Jun 06 2013
The Atlantic: What We Don’t Know About Spying on Citizens: Scarier Than What We Know
Yesterday, we learned that the NSA received all calling records from Verizon customers for a three-month period starting in April. That’s everything except the voice content: who called who, where they were, how long the call lasted — for millions of people, both Americans and foreigners. This “metadata” allows the government to track the movements of everyone during that period, and a build a detailed picture of who talks to whom. It’s exactly the same data the Justice Department collected about AP journalists.
The Guardian delivered this revelation after receiving a copy of a secret memo about this — presumably from a whistle-blower. We don’t know if the other phone companies handed data to the NSA too. We don’t know if this was a one-off demand or a continuously renewed demand; the order started a few days after the Boston bombers were captured by police.

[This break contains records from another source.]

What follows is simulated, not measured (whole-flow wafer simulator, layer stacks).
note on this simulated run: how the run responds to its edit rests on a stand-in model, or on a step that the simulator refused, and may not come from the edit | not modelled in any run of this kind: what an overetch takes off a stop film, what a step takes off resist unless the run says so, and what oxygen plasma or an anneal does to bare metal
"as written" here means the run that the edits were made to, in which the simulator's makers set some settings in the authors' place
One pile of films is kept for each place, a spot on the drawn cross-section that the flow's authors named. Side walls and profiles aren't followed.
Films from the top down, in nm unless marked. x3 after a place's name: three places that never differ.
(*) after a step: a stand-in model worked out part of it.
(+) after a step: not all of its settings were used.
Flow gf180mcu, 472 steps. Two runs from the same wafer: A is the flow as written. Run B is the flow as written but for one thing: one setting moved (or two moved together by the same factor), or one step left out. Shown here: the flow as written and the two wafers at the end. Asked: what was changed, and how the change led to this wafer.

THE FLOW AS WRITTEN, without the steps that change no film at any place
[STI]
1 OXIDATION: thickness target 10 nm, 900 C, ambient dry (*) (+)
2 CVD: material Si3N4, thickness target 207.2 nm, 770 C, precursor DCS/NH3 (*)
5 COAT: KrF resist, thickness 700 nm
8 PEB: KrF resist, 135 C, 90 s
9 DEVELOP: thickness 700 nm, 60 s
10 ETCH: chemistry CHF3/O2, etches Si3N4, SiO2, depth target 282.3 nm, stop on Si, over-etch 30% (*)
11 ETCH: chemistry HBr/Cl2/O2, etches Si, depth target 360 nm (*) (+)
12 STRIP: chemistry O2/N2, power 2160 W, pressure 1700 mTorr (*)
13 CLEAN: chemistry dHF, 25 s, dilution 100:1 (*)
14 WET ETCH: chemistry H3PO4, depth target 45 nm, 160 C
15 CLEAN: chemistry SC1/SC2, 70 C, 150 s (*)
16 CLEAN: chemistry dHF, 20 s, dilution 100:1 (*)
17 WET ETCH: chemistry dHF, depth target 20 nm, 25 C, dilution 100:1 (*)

We don’t know a lot about how the government spies on us, but we know some things. We know the FBI has issued tens of thousands of ultra-secret National Security Letters to collect all sorts of data on people — we believe on millions of people — and has been abusing them to spy on cloud-computer users. We know it can collect a wide array of personal data from the Internet without a warrant. We also know that the FBI has been intercepting cell-phone data, all but voice content, for the past 20 years without a warrant, and can use the microphone on some powered-off cell phones as a room bug — presumably only with a warrant.
We know that the NSA has many domestic-surveillance and data-mining programs with codenames like Trailblazer, Stellar Wind, and Ragtime — deliberately using different codenames for similar programs to stymie oversight and conceal what’s really going on. We know that the NSA is building an enormous computer facility in Utah to store all this data, as well as faster computer networks to process it all. We know the U.S. Cyber Command employs 4,000 people.
We know that the DHS is also collecting a massive amount of data on people, and that local police departments are running “fusion centers” to collect and analyze this data, and covering up its failures. This is all part of the militarization of the police.
Remember in 2003, when Congress defunded the decidedly creepy Total Information Awareness program? It didn’t die; it just changed names and split into many smaller programs. We know that corporations are doing an enormous amount of spying on behalf of the government: all parts.
We know all of this not because the government is honest and forthcoming, but mostly through three backchannels — inadvertent hints or outright admissions by government officials in hearings and court cases, information gleaned from government documents received under FOIA, and government whistle-blowers.